Writes Glenn Reynolds, commenting on Ilya Somin's "Martin Luther King on the Ethics of Resistance to State Authority/Georgetown philosopher Jason Brennan offers a valuable summary of King's thought on these issues."
The obvious criticism of views like King's is that many people may have poor judgment about which laws are unjust. For example, those who stormed the Capitol on January 6, 2021 likely believed that enforcement of the laws against doing so would be unjust, because (in their view) Donald Trump had a right to stay in power. Similarly, both left and right-wing terrorists often believe they are justified in violating laws against murder and assault.

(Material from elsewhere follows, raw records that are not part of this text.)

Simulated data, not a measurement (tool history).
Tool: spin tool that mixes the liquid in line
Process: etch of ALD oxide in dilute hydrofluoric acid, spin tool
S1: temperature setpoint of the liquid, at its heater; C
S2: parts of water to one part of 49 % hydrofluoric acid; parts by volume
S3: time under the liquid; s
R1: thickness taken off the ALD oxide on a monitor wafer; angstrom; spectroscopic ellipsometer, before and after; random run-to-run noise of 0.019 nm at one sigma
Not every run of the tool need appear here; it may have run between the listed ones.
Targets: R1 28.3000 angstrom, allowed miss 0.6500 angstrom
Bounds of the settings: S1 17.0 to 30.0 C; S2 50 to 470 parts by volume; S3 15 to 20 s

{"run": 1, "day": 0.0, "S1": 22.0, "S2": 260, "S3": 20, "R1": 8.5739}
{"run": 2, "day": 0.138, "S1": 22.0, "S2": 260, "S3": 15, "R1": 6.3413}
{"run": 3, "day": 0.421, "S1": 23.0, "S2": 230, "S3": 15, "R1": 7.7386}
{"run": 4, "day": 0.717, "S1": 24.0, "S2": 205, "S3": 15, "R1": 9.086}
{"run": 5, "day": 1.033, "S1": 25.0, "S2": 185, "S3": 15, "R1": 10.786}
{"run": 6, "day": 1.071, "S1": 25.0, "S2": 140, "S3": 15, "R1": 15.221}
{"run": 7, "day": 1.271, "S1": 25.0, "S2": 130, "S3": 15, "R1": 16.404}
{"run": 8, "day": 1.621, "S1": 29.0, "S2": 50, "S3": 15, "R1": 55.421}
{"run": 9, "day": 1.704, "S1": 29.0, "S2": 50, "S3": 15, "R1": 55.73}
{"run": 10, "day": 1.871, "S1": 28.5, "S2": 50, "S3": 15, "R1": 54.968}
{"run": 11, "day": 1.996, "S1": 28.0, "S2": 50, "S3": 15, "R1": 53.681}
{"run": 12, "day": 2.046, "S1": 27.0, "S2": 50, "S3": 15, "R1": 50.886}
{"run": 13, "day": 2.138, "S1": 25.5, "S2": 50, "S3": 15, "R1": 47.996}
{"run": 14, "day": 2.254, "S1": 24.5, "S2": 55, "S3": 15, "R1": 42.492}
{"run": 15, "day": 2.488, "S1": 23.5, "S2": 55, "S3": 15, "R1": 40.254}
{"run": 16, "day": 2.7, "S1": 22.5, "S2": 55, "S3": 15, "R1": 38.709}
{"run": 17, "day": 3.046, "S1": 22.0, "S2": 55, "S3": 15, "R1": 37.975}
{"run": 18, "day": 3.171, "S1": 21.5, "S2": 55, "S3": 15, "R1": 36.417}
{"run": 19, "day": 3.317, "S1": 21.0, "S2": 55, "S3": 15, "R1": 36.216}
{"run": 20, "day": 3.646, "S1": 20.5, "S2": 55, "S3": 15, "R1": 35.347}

But the risk that individual citizens may be mistaken about matters of justice has to be balanced against the danger that government can be wrong about such things, as well. Even in democratic societies, there is a long and awful history of the latter. Throughout American history, many more people have been killed and oppressed by unjust exercises of government power than by individuals acting on mistaken assumptions about which laws are morally defensible. The toll of slavery and segregation (both imposed by law) alone easily outweighs that of all morally motivated private disobedience to law combined. The extent to which people should defer to the government's judgment on questions of justice depends heavily on how good that judgment is. All too often, the answer is that it is, at best, highly unreliable.
I'm not agreeing with everything I'm quoting. I'm offering it as worthy of contemplation and debate.